Hall injured his knee during Wednesday evening's practice, but appeared to be recovered from the injury. The Packers were being extra cautious with Blackmon, who had soreness in his surgically repaired foot on Friday. He was back as the team's No. 1 kickoff returner on Saturday.

Tempers flare
Running back Noah Herron and linebacker Abdul Hodge had to be separated after a play during a team drill. Herron lost his helmet while running the ball, then was hit by Hodge at the end of the play. A steamed Herron quickly got into a shoving match with Hodge. As Herron turned and walked away, Hodge jumped on Herron's back and the players had to be separated by teammates.

Saturday's practice was the warmest of the week with temperatures in the high 80s and not a cloud in sight. That may have had something to do with the short tempers.

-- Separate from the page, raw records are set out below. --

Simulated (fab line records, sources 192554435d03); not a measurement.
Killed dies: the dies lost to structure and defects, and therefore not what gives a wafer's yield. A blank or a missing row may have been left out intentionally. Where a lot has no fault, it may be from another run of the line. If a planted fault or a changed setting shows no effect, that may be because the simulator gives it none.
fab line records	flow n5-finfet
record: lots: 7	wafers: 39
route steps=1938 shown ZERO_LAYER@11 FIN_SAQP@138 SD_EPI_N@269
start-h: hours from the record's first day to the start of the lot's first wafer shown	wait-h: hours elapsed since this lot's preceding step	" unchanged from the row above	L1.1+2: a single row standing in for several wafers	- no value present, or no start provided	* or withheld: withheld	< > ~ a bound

"I would think that's normal at this point of camp," McCarthy said.

Extra points

— Mistakes aren't being tolerated. During a drill in which the offense had one play to make enough yards to set up a field goal, tackle Tony Moll was flagged for a false start. The punt team immediately was sent on the field.

When impressive undrafted rookie Johnny Quinn was penalized for a pre-snap penalty, he was pulled out of the offense and replaced with Ruvell Martin. That's generally how pre-snap penalties have been handled, especially with the offense.

The offense spent time after practice cleaning up mistakes from earlier in the session.

— Defensive tackle Johnny Jolly intercepted a middle screen by Aaron Rodgers. Fellow tackle Colin Cole, while being held by Junius Coston, batted a pass in the air that was almost intercepted by Jarrett Bush. The ball was wrestled away by Greg Jennings for an incompletion.

— Jolly spent a lot of time in the offensive backfield. He leveled Brandon Jackson on a running play in an 11-on-11 drill.

— Linebacker Spencer Havner had the hit of the day, drilling Kregg Lumpkin along the sideline, even though it wasn't a full-tilt drill.

— Defensive end Cullen Jenkins had perhaps his best practice. He had a sack in 11-on-11 and blew up a screen to Vernand Morency.

— Undrafted rookie Taj Smith hauled in a deep pass by Matt Flynn against Al Harris. Smith adjusted nicely to the underthrown ball.

— Defense is played as a team. That was evident when Nick Collins stopped Jackson for no gain. The play was made by linebacker A.J. Hawk, who took out lead blocker Korey Hall to open a path for Collins.

— Rodgers threw two beautiful passes in 11-on-11. On one, he got out of the pocket and fit a pass to Jennings in between a cornerback and a safety. He also threaded the needle to tight end Donald Lee in double coverage.